Governments at the Centre and in Punjab changed and both governments instead of taking up the construction of the barrage focused on completing the Ranjit Sagar Dam dedicated to the nation on April 4 this year by the Prime Minister Mr Atal Behari Vajpayee.

Mr Vajpayee amidst cheers announced that work on the Shahpur Kandi barrage project would be taken up immediately for which he promised money from the Centre for the project on schedule. A little more than a month later in April Mr Parkash Singh Badal, Chief Minister, Punjab, talking to reporters at Pathankot said Rs 200 crore had been set apart for the project in the current year.

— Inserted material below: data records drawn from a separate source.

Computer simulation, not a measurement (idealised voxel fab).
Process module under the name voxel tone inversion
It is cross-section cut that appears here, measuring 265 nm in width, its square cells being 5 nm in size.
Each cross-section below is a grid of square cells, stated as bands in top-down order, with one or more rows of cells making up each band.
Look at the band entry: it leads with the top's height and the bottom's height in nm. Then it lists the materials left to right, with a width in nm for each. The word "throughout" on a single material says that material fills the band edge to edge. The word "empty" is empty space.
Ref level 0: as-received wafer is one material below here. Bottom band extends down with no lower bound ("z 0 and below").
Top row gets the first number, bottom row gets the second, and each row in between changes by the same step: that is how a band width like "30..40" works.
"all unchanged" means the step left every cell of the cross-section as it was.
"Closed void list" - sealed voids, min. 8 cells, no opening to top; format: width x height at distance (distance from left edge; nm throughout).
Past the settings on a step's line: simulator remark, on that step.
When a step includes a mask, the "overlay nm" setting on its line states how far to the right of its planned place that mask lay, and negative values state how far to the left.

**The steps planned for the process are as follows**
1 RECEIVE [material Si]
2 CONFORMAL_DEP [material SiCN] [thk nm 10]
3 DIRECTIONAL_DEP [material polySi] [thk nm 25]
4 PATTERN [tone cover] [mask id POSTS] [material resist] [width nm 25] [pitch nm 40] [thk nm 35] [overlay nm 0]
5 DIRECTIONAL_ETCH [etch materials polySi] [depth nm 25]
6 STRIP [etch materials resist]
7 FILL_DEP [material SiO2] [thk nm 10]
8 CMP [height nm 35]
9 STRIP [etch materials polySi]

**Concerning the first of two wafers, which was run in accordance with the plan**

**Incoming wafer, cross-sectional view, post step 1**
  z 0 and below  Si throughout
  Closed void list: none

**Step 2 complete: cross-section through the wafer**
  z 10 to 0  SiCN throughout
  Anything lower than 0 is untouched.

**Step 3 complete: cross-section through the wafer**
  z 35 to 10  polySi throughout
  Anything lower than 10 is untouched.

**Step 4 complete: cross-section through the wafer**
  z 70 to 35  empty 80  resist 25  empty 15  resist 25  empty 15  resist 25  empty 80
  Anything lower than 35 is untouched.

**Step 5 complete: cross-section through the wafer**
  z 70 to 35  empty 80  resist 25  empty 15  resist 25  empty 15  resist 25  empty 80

Emboldened by the statement of the Prime Minister and the Chief Minister, Mr J.S. Randhawa, General Manager, Ranjit Sagar Dam, performed the formal ceremony for the construction of SKBP. For starting construction of the SKBP, funds were needed which the Punjab Government did not provide. The real position is that the project is at a standstill.

However Rs 2 crore has been spent on the project so far, by way of the survey project report and compensation to the farmers whose lands were acquired for the execution of the project.

The project with present price level will cost more than Rs 1600 crore and generate 158 mw of electricity. The cost of the project initially was estimated to be Rs 126 crore when inaugurated by Mr Narasimha Rao.

Completion of the project is necessary for utilising full generation capacity of 600 mw of Ranjit Sagar Dam. RSD at present is only generating 100 mw of electricity per day.

Insiders said so far it had not been decided whether to take up the project at the departmental level or hand it over to a multinational company.

The Chief Minister had promised to take up the project at the departmental level. But the Power Minister, Punjab, in a statement issued recently favoured handing over the project to a multinational company. Moreover interdepartmental agreements between the Irrigation Department and the PSEB have not been reached and both in their individual capacities are putting forward claims to take up the project.

Initially nearly 1000 employees of the RSD were transferred to the SKBP. As work on the SKBP did not start the RSD employees were called back leaving only 60-65 employees on the rolls of the SKBP lending credence to uncertainty regarding the construction of the Shahpur Kandi barrage project.